Friday, June 12, 2009


Posted by Peg in South Carolina

Knot in bobbin yarn

Here is one of my pirns sitting in a Bluster Bay shuttle. Look closely at the yarn on the pirn.  Can you see the problem?  Towards the front there is a visible knot.  And the thread that is coming from the pirn—the thread that is going to be woven into the warp—is caught around it. 

Every time the yarn goes around that pirn as I pull the thread out, it catches on that knot.  And stops in its tracks. So I have to stop and pull it off the knot.  As soon as the part of the yarn with the knot comes off, the problem is gone. 

On the other pirn there are multiple knots….

Not a fun way to weave, but the warp is narrow and the weaving is time consuming anyway. But were I weaving something like a straight twill with only one shuttle, this issue would prove maddening.  Indeed, when winding the pirns I would stop when I came to a knot and either throw out what I had wound and stop again if there were not very much.  Or, if there was quite a bit on, I would start a new pirn.

Related Post:  
Pirns and Bobbins Wound
Pirn Winding

Pirn Problems” was written by Margaret Carpenter for Talking about Weaving and was originally posted on June 12, 2009. ©2009 Margaret Carpenter aka Peg in South Carolina


bspinner said...

Are the knots in the yarn or do they develope as the yarn winds off the pirn?

Delighted Hands said...

Could you snip it so it won't catch and then just bury the ends in the weaving? This is what knitters do-we don't like knots in the skeins either!

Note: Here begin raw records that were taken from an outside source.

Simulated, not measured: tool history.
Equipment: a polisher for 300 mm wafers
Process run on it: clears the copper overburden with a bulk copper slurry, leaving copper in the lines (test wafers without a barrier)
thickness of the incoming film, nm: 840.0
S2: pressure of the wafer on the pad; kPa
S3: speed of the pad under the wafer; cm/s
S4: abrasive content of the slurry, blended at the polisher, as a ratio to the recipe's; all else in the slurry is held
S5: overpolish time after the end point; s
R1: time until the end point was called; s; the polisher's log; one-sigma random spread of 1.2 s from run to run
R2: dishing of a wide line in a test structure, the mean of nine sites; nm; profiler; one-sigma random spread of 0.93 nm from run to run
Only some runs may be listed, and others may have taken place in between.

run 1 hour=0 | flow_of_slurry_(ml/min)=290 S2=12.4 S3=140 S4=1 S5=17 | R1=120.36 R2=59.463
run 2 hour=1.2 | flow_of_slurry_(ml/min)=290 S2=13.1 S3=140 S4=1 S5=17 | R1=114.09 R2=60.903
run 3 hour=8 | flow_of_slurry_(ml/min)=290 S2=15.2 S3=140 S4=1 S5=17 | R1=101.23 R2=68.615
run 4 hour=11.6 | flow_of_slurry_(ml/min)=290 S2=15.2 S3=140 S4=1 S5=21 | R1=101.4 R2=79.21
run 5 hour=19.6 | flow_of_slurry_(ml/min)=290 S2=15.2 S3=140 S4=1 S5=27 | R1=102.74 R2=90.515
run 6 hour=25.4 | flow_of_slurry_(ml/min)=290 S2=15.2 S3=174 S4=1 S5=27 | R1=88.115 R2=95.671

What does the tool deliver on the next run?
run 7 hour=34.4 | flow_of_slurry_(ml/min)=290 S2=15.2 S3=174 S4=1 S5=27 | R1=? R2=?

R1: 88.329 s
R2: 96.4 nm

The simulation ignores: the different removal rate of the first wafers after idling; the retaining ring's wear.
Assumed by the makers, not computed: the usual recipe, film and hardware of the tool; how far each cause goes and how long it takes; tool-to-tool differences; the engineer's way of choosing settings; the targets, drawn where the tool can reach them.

Peg in South Carolina said...

bspinner, the knots are in the yarn. I put them there. These were skeins that gave me much grief as I was winding them onto cones and frequently had to cut and tie.
Delighted Hands, thank you for coming and posting! I love your moniker! Yes, weavers bury the ends in weaving as well. But snipping at this point would mean loss of a bit of precious yardage because the knot goes back a ways. This happens because of the way pirns must be wound (unlike bobbins). If I were weaving 45" wide instead of 9" wide, this might be a viable suggestion and I will try to remember it. Thank you.

Leigh said...

Well, I'm pretty ignorant about pirns and end-feed shuttles, but I do find this interesting because these are one my "someday" list. Your posts will be a good resource to come back to.

Peg in South Carolina said...

Leigh, if you are weaving with fine yarns (and I would consider 2/20 pearl cotton, perhaps even 2/10 as fine) the large end feed shuttles are wonderful because they hold a lot of yarn and they help you keep your selvedges even.